Thursday, 19 November 2009

Boo's House

What is it about old abandoned houses? For me, they conjure up thoughts of ill deeds, macabre plots and general all-round spookiness. I know next to nothing about the neighbouring house but because it is unoccupied and left derelict, my mind runs into overdrive.

The house next door obviously tickled our imagination because we told the children that Boo lived there. Although it has been years since I read To Kill a Mockingbird, the house next door instantly reminded me of Boo Radley’s house...hence, the use of the name Boo.

Eunice, the real-estate agent who sold us the Sow’s Ear, said it used to be a rental property but it was partially destroyed in a fire over a decade ago. Apparently the owner, rather than repairing the house, opted to do nothing and there it has remained - untouched, sad and dilapidated.

Boo's house - you can see the lovely fret work above the front door.

The old house is a smallish Queenslander cottage set quite back from the street on a massive two lot block. There used to be an open front verandah, however the railings and front stair case cease to exist. You can see it would have been a pretty little house in its day. Our view of the house is somewhat obscured by the enormous trees which line the perimeter of our common boundary – there is a giant mango, two large loquat fruit trees, a taller than tall eucalyptus and another big tree which I don’t recognise.

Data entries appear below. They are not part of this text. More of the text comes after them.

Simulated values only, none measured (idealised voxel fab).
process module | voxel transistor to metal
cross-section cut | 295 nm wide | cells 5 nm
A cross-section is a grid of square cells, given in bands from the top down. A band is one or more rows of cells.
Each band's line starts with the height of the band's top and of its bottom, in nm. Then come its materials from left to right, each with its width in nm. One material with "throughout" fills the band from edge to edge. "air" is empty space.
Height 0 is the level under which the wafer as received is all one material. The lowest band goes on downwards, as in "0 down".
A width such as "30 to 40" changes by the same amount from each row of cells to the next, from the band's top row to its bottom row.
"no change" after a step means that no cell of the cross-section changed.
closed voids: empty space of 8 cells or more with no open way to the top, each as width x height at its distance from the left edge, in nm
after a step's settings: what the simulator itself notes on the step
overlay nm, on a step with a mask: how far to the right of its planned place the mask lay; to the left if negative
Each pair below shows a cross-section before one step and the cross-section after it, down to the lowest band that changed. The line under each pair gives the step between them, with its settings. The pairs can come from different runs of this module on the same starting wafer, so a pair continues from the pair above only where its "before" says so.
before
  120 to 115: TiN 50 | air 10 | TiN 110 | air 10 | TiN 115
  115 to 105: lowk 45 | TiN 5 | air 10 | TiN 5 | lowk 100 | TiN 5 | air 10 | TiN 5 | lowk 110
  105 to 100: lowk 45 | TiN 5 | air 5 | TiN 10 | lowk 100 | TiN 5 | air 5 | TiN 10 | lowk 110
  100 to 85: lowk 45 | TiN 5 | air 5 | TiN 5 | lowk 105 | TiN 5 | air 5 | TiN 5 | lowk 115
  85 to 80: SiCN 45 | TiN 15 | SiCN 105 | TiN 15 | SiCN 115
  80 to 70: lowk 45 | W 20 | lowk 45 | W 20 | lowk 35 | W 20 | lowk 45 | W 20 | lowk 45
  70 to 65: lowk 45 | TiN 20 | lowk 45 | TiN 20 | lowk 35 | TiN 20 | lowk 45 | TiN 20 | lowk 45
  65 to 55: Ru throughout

From our sunroom, I can just see the greying timber stumps and the glint of the aluminium windows where the timber casements once were on that poor cottage. The yard is full of building detritus – wooden palings leaning against the side of the house, rusted sheets of corrugated iron balancing perilously on saw horses which dot the property.

Boo's front verandah and one of the saw horses

There is a corrugated iron front gate which is padlocked shut. To walk past the place, there is a tendency to walk on to the road. You can only just access the footpath because there is an overgrown collection of bushes which runs the entire width of the property. One of the bushes is a healthy wattle which blooms its golden magnificence for a couple of weeks during our mild, mild winter.

Boo's front fence

Where the mail slot is on the gate, you can just see a hint of the yellow lid belonging to the recycling bin, sitting behind the fence ready to catch the incessant stream of junk mail.

I am completely and utterly fascinated by Boo’s house. Who lived there, who owns it and why leave such a house go to ruin? There are so many unanswered questions.

The children are mildly curious too, although they have a ready acceptance of such things. It’s also a fun game wondering about Boo’s world.

As far as we can see the house sits vacant and then, one day, the boys found little treasures left under the side stairs and said they saw Boo...


  1. i think that the tree you said you didn't recognized is a balete tree, if you are referring to a tree on the second picture...:)

  2. Yes, that's the tree I was talking about. Thanks for that! Really appreciate it.

  3. I just love reading your beautiful descriptive writing-Harper Lee would be impressed.You know we still teach that book in grade 10 at my (old) school!
    Best wishes, Natasha.

  4. They still read it at school? Wow. Thanks for the nice comments, Natasha. I really appreciate that too. xx

  5. Hi Anita! OOOhhh Spooky! I had forgotten that name! Not sure how.. After you mentioned it I googled it & thought... Duh!!! The really funny thing.. Josh is reading that right now for English class.. & study notes were up at the top of my computer screen! ( yep.. they still read that in 10th grade here) It made me feel a little better when Hubby said he didnt remember the name either...

    That's so sad when a house just sits like that. I bet it was really pretty at one time!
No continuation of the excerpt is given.